There were some troubling aspects to the editorial. President Meyer announced a new program of joint work with the adjacent Fontbonne College. That is fine except that it is a Roman Catholic school To his credit President Meyer is quick to point out that the sharing is only in non-theological areas. That’s good but I just can’t imagine Martin Luther or C. F. W. Walther proposing any sort of joint work with a Roman Catholic college.

One of the proposals is the seminarians take some business courses at Fontbonne. I think it is good for seminarians to learn the basics of goal setting and how to create and manage a program in the parish where helpful to the Gospel but this is the least of our problems. Our problems in the LCMS are not of a practical, business nature but of a theological nature.

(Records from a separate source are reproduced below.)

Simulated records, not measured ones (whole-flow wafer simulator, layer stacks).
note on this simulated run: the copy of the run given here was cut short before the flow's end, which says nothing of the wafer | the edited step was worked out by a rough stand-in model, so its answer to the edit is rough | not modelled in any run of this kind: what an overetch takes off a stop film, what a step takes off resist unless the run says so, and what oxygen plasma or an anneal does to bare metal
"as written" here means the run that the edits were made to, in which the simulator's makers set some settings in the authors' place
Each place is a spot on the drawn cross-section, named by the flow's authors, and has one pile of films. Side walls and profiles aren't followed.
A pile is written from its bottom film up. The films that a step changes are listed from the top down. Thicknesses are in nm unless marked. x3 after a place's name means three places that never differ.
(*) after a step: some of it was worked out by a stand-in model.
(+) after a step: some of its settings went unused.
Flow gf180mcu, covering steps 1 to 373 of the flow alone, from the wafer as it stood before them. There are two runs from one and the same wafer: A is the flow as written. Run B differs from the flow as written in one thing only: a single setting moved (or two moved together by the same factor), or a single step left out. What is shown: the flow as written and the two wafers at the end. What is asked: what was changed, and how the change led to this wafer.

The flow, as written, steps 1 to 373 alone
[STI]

Thank you President Meyer for defending residency seminary training. Keep it up. We encourage you to be a little more direct but this is certainly a start toward the “dust bunnies” rising up and hopefully becoming a herd of stampeding “jackelopes” running  over the proposals to close the  seminaries, stampeding the BRTFSG proposals, and ultimately trampling  the non-Lutheran Ablaze movement.

Note: For those of you unfamiliar with the “jackelope,”  it ain’t no dust bunny! It is a mythic character, the product of some early photo-shop work that combined a jack-rabbit with an antelope. It was a fearsome looking character. It  was seen on countless vacaton postcards mailed home from the great west back in the 60’s and 70’s.    I think you can still find them  in various tourist traps out west.